Export (0) Print
Expand All

Reprinted with permission from Visual Basic Programmer's Journal, July 2001, Volume 11, Issue 7, Copyright 2001, Fawcette Technical Publications, Palo Alto, CA, USA. To subscribe, call 1-800-848-5523, 650-833-7100, visit www.vbpj.com, or visit The Development Exchange.

Visual Studio 6.0
This article may contain URLs that were valid when originally published, but now link to sites or pages that no longer exist. To maintain the flow of the article, we've left these URLs in the text, but disabled the links.

July 2001

Getting Started

Manipulate Strings Faster in VB.NET

VB.NET offers two objects to help you with your string-handling needs. Take a look at how they measure up.

by Carl Franklin

www.vbpj.comThe Development Exchange

I like to do a few benchmark tests when first learning a new development environment to see how the new stuff stacks up against my platform of choice. I found something that might surprise you: VB.NET, although slower than VB6 where Windows Forms are concerned, can do a few things much faster than VB6, such as string manipulation. In this article, I'll introduce and compare two string-related objects in the .NET Framework: String, the standard string object akin to VB6's String object, and .NET's new StringBuilder object.

What you need:

VB.NET

I'll first refresh your memory on string manipulation in VB6. You assign a string like this, as you did in previous versions:

Dim MyString As String
MyString = "Hello"
MyString = MyString & " there"

VB6 creates a new copy of the string each time you assign it to something. In this example, VB6 creates the string three times: once on the Dim statement, once on the second (Hello) statement, and again on the third statement, which appends the word "there" and returns a completely new string.
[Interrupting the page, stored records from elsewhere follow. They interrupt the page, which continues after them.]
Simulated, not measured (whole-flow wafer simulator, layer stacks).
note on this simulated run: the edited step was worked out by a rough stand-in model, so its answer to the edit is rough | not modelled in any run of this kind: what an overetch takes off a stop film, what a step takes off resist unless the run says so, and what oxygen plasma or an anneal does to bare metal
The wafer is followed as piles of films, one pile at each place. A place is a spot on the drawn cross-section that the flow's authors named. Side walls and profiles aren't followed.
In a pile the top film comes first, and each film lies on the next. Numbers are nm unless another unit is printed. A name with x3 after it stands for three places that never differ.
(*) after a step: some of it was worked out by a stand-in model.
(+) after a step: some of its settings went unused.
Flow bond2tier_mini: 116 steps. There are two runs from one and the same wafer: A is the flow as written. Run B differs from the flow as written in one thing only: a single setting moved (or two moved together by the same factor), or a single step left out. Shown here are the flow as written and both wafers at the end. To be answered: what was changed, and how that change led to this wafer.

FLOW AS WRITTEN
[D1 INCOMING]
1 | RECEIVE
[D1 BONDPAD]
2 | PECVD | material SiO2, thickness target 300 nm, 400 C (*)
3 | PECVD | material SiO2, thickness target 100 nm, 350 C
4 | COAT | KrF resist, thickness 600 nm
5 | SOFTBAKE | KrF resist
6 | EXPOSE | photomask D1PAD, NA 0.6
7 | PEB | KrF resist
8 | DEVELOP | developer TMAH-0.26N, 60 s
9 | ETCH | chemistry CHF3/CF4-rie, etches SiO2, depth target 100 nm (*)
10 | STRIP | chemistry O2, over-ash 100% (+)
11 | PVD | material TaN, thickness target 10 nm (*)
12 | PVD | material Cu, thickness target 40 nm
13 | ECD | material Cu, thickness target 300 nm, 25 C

The fact that VB makes multiple copies of your string variables might not seem like a big deal with such a small example, but consider a program, for example, that manipulates large e-mail message strings. If the average size of an e-mail message is 1 MB, your program takes up another 1 MB of memory every time it appends to an e-mail message.

You might wonder, "What happens to all the dead strings when they're not in use?" Good question. A process called garbage collection occurs periodically, where VB goes through string memory and releases memory taken by strings no longer in use. The garbage collection process is built into the .NET Framework and occurs system-wide, no matter which language you write in.

Even if you use the standard String class in VB.NET, you still face the problem of copying string data constantly, which slows everything down. Here's the same code written in VB.NET:

Dim MyString As String
MyString = "Hello"
MyString = String.Concat(MyString, " there")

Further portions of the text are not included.